In South African law, even if the insured answered all the questions on a policy form honestly — there is still a duty on him to disclose any information not asked for which would, in the opinion of a reasonable man, affect the risk.

In the case of a promissory warranty which relates to a future fact such as if the insured guarantees that he will perform certain duties – even if it is immaterial to the claim, the insurer is entitled to cancel if these duties are not fulfilled.

For example, in one promissory warranty case, the insured agreed to keep the car keys locked in a safe overnight. When the car was stolen, it was discovered that the keys had been kept locked in a cupboard. On this basis — as it was in breach of the agreement — the insurer was entitled to cancel the policy even though the location of the keys in no way contributed to the car being stolen.

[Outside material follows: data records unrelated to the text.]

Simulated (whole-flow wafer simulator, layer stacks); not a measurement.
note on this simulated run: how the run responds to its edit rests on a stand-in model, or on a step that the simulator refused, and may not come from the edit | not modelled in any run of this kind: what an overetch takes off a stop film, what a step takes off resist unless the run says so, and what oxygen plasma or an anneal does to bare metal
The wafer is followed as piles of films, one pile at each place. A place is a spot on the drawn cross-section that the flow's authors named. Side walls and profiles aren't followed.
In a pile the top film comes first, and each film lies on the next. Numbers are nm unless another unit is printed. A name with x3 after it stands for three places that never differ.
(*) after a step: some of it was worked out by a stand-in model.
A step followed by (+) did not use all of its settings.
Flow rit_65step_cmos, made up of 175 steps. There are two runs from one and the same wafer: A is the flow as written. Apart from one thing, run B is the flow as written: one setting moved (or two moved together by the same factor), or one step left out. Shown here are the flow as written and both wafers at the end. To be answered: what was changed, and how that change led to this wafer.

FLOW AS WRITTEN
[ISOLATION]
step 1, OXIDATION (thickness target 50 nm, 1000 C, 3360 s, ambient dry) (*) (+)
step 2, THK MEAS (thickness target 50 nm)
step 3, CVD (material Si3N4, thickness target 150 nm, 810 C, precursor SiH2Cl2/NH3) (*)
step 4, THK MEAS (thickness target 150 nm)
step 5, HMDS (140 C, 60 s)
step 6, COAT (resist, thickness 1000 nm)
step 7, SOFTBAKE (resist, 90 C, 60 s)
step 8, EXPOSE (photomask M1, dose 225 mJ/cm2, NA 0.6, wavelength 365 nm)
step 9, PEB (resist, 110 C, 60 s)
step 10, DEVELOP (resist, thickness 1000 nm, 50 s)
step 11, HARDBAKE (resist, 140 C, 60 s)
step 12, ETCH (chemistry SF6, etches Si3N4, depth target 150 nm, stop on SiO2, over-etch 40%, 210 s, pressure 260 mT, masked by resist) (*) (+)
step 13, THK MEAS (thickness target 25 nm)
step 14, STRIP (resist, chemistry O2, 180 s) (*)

However, in the case of an affirmative warranty which relates to a present or past fact which was undisclosed but is not relevant to the policy, the insurer is prevented from cancelling. “This protection should be extended to promissory warranties,” says Reinecke.

In one particular case in South Africa, the insured mistakenly gave his age as 22 rather than 23 years old at the time of taking out motor insurance. The insurer attempted to cancel the policy when a claim was made but the court found that disclosure of the correct age at the time would have had no effect on the insurer’s decision to issue a policy or the terms of that policy.

South African law is based on the English law which Reinecke says is stricter. “In English law, an insurer can cancel on grounds of affirmative warranty even if immaterial.”

In Holland, the rights of the insured are far stronger. The insurer cannot cancel either an affirmative or promissory warranty if the insured committed a non- fraudulent misrepresentation which has no bearing on the case.

Most Dutch cases are controlled by the principle of proportionality so that if an undisclosed fact would have resulted in a higher premium, the insured’s claim will be reduced in proportion.

Even if the insured deliberately made a misrepresentation in the case of life assurance — the policy holder is not deprived from his right to the surrender value, built up from the inception of the policy.

South Africa, in contrast, allows the insurer to cancel a life policy even if the undisclosed fact would have merely resulted in a higher premium had the insurer known about it. The insured will, of course, be entitled to get his premiums back if the claim is cancelled.

However, if the undisclosed fact was fraudulently made — then the insured also loses out on his premiums — even if they’ve been paid for a number of years.